Cardinal George Pell attends news conference at the Vatican, June 29, 2017. Photograph:( Reuters )
Pell, 78, the most senior Catholic official worldwide to be jailed for child sex offences, is currently serving a six-year sentence handed down in March.
Catholic cardinal George Pell will have one last chance to overturn his conviction for sexually assaulting two teenaged choirboys after the Australian High Court on Wednesday agreed to hear the former Vatican treasurer's appeal.
Pell, 78, the most senior Catholic official worldwide to be jailed for child sex offences, is currently serving a six-year sentence handed down in March. He is not eligible for parole until 2022, when he will be 81.
The High Court hearing, to be presided over by a full bench of five or seven judges, will be held in March 2020 at the earliest, a court spokesman said. Pell will remain in prison until the appeal is heard.
Lawyers for Pell declined to comment on Wednesday's decision, which is the cardinal's final avenue to clear his name after an earlier appeal upheld his conviction by a lower court.
Prosecutors also declined to comment.
The lawyer for Pell's accuser, whose identity has been protected, said her client respected the appeals process despite the ups and downs he had been through.
"So we will be respectfully waiting for the outcome, but we do understand the anguish a lot of people in the community are feeling," lawyer Vivian Waller told Australian Broadcasting Corp.
The cardinal was found guilty in the Victorian County Court in December of abusing two 13-year-old boys at St Patrick's Cathedral in the late 1990s when he was archbishop of Melbourne. A first appeal was heard by the Victoria Court of Appeal, where judges upheld his conviction in a 2-1 majority in August.
The Australian Catholic church lamented the case dragging on due to the High Court ruling.
"This will prolong what has been a lengthy and difficult process, but we can only hope that the appeal will be heard as soon as reasonably possible and that the High Court's judgement will bring clarity and a resolution for all," Archbishop Mark Coleridge, head of the Australian Catholic Bishops Conference, said in a statement.
The High Court on Wednesday ordered Pell's lawyers to file their arguments for appeal by January 8, with the crown prosecutors' response due on February 5.

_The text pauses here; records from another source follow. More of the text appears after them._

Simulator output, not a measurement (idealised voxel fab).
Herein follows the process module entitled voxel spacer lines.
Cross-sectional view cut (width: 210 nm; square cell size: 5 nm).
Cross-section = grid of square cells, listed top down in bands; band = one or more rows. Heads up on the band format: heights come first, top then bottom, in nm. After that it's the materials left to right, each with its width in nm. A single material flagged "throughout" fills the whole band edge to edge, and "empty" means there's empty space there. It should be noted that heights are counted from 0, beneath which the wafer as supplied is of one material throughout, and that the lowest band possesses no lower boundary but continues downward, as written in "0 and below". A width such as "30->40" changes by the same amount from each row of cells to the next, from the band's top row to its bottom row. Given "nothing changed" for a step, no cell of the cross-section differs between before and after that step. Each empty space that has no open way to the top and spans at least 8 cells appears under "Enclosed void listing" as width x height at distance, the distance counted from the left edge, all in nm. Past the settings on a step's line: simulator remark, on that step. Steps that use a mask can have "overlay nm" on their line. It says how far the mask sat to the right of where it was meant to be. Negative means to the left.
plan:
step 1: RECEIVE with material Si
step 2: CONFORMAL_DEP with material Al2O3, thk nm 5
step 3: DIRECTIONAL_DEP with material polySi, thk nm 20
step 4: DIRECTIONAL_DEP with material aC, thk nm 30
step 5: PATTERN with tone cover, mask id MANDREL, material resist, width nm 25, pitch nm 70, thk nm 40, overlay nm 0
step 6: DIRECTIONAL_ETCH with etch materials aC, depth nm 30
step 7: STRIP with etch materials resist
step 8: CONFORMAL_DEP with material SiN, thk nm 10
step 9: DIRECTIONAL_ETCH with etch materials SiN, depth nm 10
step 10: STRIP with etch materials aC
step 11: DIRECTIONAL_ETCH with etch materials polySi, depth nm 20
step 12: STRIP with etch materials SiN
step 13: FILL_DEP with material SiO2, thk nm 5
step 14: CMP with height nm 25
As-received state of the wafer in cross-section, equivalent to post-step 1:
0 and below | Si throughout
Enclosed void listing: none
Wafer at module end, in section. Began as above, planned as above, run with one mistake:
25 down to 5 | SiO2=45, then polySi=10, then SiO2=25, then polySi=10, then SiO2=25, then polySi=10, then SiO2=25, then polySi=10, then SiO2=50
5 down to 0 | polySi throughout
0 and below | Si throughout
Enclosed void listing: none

Pell's lawyers took the case to the High Court on the basis the Court of Appeal was wrong to have found that the jury's verdict was not unreasonable. Lawyers also argued the majority judges had erred in shifting the burden of proof to the defense to show that it would have been impossible for Pell to have committed the offenses.
Prosecutors said in their filing to the High Court last month there were no grounds for the appeal. They argued that the majority of the Court of Appeal made no error in their approach to evaluating the facts of the case and that the proposed appeal raised "no question of law of public importance".
High Court cases are decided by a majority.
Legal experts said the move by two judges of the High Court to refer Pell's bid to appeal to the full bench was unusual. Effectively the bid to appeal and the actual appeal will be heard together.
The outcome is very hard to predict, said Ben Mathews, a law professor at Queensland University of Technology, who had expected the court to refuse to hear the appeal.
"It's a really tricky one. The fundamental question is really whether the court decides it was open to the jury to reach the guilty verdict," Mathews said.
Pell was relieved of his position as Vatican treasurer after he was convicted, but remains a cardinal. The Pope has declined to comment on the case until the appeals process is exhausted.
For Pell to be dismissed from the priesthood, the Vatican's Congregation for the Doctrine of the Faith would have to find him guilty following a separate canonical trial or a shorter process.